The Missionary Oblates of Mary Immaculate serve poor and abandoned people in the United States and 70 countries around the world.

An Early Birthday Party for St. Eugene

Fr. James Allen, OMI

By Fr. James Allen, OMI

On August 1 each year, the Missionary Oblates of Mary Immaculate celebrate the birthday of their Founder, St. Eugene de Mazenod. From his earliest days as a priest, he dedicated much of his zeal and enthusiasm in preaching Christ to the youth of Aix.

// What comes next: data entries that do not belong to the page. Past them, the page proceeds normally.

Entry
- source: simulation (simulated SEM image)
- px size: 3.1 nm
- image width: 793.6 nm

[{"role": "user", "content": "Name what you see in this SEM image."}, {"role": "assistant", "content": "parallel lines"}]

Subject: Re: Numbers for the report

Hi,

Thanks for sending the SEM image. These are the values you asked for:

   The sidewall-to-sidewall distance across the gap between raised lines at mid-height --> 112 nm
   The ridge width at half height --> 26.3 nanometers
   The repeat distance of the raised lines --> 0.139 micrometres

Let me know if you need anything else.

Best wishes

The year 2013 marked the 200th anniversary of St. Eugene’s Association of Christian Youth. In his diary of March 31, 1839, he recalled: I therefore answered the Bishop of Metz that my sole ambition was to dedicate myself to the service of the poor and the youth. I made my first debut in the jails, and my training consisted in surrounding myself with young people whom I instructed. I trained a good number of them in virtue. I saw some 280 of them gathered around me, and those who today still remain faithful to the principles that I had the happiness of instilling in their souls and who do honor to their faith in every rank of society or in the sanctuary, will uphold for a long time, either in Aix or in the other places where they are dispersed, the reputation that this congregation had rightly acquired for itself while I was able to care for it.

St. Eugene received an early birthday gift this year. Prior to World Youth Day in Rio de Janeiro, Brazil, some 1,200 youth and volunteers from 29 countries gathered, as a warm-up to the Rio event, in Aparecida, Brazil, to celebrate Oblate World Youth Days. On July 19-22, they prayed and sang and danced together under the banner of St. Eugene’s love for the poor. And they spent serious moments reflecting on their own vocation as young men and women in today’s world.

In one of his talks to them, Fr. Louis Lougen, OMI, Superior General, encouraged and challenged them. Among other things, he said:

“An area of ​​great importance today is information technology. It is a world that needs to be evangelized and needs to become an instrument of evangelization. I am an immigrant in this new land. But you young missionaries were born in this era and are natives in the land of information technology. You must introduce the values of the Gospel to this new region of the world which is sometimes against Jesus. You must also, with the audacious spirit of Saint Eugene, imagine new ways that information technology and the communications revolution can be used to proclaim and spread the Gospel. Use your gifts, illuminated by the Holy Spirit, to find new and creative ways to evangelize. Be at the service of those excluded from this territory, especially the poor and marginalized.”